All questions

Real estate ownership

i Planning

Planning in each jurisdiction is governed by the local authorities in terms of the local government planning ordinances. In 2013, the SPLUMA was promulgated and this national legislation came into force during 2015. It is framework legislation that provides for the enactment and, where necessary, amendment of provincial and local planning legislation to ensure uniformity.

In almost all instances of commercial development, rezoning applications will have to be made to ensure that the desired density and bulk is allocated to the property from a services and infrastructure perspective.

Accordingly, rezoning approvals will require amongst others:

  1. traffic impact assessments;
  2. environmental impact review;
  3. consent from adjacent property owners;
  4. review of title conditions and other conditions of establishment relating to the broader township;
  5. consideration of what servitudes (or example, access and egress) may be required over adjacent properties; and
  6. filing of a proposed site development plan.

Once the authorities have reviewed all documentation, rezoning of the land parcel may be granted or refused. If it is refused, an appeal process can be followed.

ii Environment

The National Environmental Management: Waste Act, 59 of 2008 (NEMWA) came into operation in July 2009. NEMWA (Section 40(1)) provides that no person may transfer contaminated land without informing the person to whom that land is to be transferred that the land is contaminated and, in the case of a remediation site, without notifying the Minister or the MEC and complying with any conditions that are specified by them. These provisions have direct consequences for alienation of land that may be contaminated, including potentially impacting on the right of freedom to contract for the purchase and sale of the land. In the event of non-compliance with the obligation to provide information on contaminated land in the event of transfer of such land, the same penalty provisions as are applicable to non-compliance with Section 36(5), will apply.

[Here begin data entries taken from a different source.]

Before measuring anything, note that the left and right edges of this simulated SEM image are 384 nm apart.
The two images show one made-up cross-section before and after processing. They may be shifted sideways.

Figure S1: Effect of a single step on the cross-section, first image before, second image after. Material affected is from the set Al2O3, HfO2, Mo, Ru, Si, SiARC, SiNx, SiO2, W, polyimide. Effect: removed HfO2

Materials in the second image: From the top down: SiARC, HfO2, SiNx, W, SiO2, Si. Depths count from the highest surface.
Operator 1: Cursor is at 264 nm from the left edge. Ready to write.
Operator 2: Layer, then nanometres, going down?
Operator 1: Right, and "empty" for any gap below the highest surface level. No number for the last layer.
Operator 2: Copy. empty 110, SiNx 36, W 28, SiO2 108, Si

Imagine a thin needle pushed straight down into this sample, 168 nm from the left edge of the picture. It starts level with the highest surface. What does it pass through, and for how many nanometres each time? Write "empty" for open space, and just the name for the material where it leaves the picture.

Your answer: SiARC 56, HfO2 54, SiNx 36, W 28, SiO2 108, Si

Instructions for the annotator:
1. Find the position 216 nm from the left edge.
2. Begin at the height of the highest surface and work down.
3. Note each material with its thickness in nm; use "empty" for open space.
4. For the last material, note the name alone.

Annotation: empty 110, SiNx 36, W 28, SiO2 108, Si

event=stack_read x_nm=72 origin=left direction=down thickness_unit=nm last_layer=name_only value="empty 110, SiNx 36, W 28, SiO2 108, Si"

Owners of potentially contaminated land or persons undertaking activities that have the potential to contaminate land are advised to take note of the operation of the Contaminated Land Provisions, particularly the issues discussed above.

iii Tax

If a seller is not registered for value added tax (VAT) purposes, the buyer will have to pay transfer duty in addition to the purchase price. The rates for individuals, corporations and trusts are the same, and, with effect from 1 March 2017, changed to apply as follows for the following property values:

0–900,000 rand0%
900,001–1.25 million rand3% of the value above 900,000 rand
1,250,001–1.75 million rand10,500 rand + 6% of the value above 1.25 million rand
1,750,001–2.25 million rand40,500 rand + 8% of the value above 1.75 million rand
2,250,001–10 million rand80,500 rand +11% of the value above 2.25 million rand
10,000,001 rand and above933,000 rand + 13% of the value above 10 million rand

VAT is payable either at the rate of 15 per cent (as of 1 April 2018 the VAT rate increased from 14 to 15 per cent), or in some instances 0 per cent (e.g., property is sold as a going concern) or in some instances exemptions may apply, for example to charitable institutions.

Transfer duty is payable within six months from the date of acquisition (i.e., the signing of the sale agreement). If the transfer duty is not paid within this period, transfer duty penalties will be levied.